Assessment of the Role of Marketing Strategies Adopted by Investment Banks in stimulating the 2008 Crisis
Scope/Rationale of Project
This project aims to discuss the effectiveness of marketing strategies that are adopted by various investment banks in stimulating the financial crisis of 2008. We will go about the project discussing in detail the marketing strategies by the investment banks before and after the crunch.
The immediate cause or trigger of the crisis was the bursting of the United States housing bubble which peaked in the year 2005-2006. A large credit crunch severely affected the financial system of the world, particularly the western countries. This crunch undermined the faith and trust in U.S. investment banking sector, which is the worst victim that emerged out from the crisis. The aftermath of the crisis included a loss of wealth in private and public sector financial institutions, rejection of investment theories, damages to the repute of financial institutions world-wide, rise of criminal activity in the countries, and a massive private sector cynicism. The credit crunch was so huge in magnitude that about $ 2.8 trillion worth credit lost in October 2009 alone. The sufferers included investments banks as Goldman Sachs, Lehman Brothers, Morgan Stanley, Bear Stearns, and Merrill Lynch. As the global financial crisis hit the world, the consequences suffered by these investment banks that had to restructure their marketing strategies to cope up or were acquired by other giants to survive in the sector (Daniel McDonald and Daniel, 2008, p. 203).
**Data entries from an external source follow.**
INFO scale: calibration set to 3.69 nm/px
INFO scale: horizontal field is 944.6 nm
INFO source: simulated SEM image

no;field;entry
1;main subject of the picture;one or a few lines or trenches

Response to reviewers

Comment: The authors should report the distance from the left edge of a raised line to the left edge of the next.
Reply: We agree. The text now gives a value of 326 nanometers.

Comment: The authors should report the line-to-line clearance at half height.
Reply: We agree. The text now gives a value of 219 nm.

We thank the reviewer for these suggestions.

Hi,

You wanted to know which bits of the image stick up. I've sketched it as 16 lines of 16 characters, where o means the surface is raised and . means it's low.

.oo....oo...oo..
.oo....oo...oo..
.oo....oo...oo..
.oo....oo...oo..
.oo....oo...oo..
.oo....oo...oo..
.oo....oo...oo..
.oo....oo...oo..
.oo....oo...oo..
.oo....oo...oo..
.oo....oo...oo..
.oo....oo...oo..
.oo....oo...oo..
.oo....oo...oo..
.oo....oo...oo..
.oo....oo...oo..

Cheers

Merrill Lynch was acquired by the Bank of America.
Bear Stearns was acquired by JPMorgan Chase with the support of Fed,
Morgan Stanley and Goldman Sachs became bank holding companies instead,
Lehman Brothers faced acute bankruptcy.
Banks, particularly investment banks, could not manage the four basic organizational hurdles including cognitive, motivational, resource, and political hurdles; and seemed to surrender in front of the crisis. The financial crisis of 2008 is triggered by global, national and local forces that have been followed by the banking sector's contribution to aggravate the crunch (Daniel McDonald and Daniel, 2008, p. 203). This coupled with the economic activity, resulted in the most severe crunch, in the finance capitalism.
Research Question(s)
Our study is based on the following research questions that will help us in meeting our proposed objectives:
What is the role of a marketing strategy in a financial institution's stability and development?
What are the key considerations in formulating an effective marketing strategy for a financial institution?
How do investment banks formulate and implement their marketing strategies?
How did investment banks respond to the financial crisis?
What is the role of an investment bank's marketing strategy in reducing/increasing the impact of financial strategy?
What are the recommendations for developing effective marketing strategies for investment banks in lieu of financial crises?
Research Methodology
The proposed methodology for this project is the use of both primary and secondary information ...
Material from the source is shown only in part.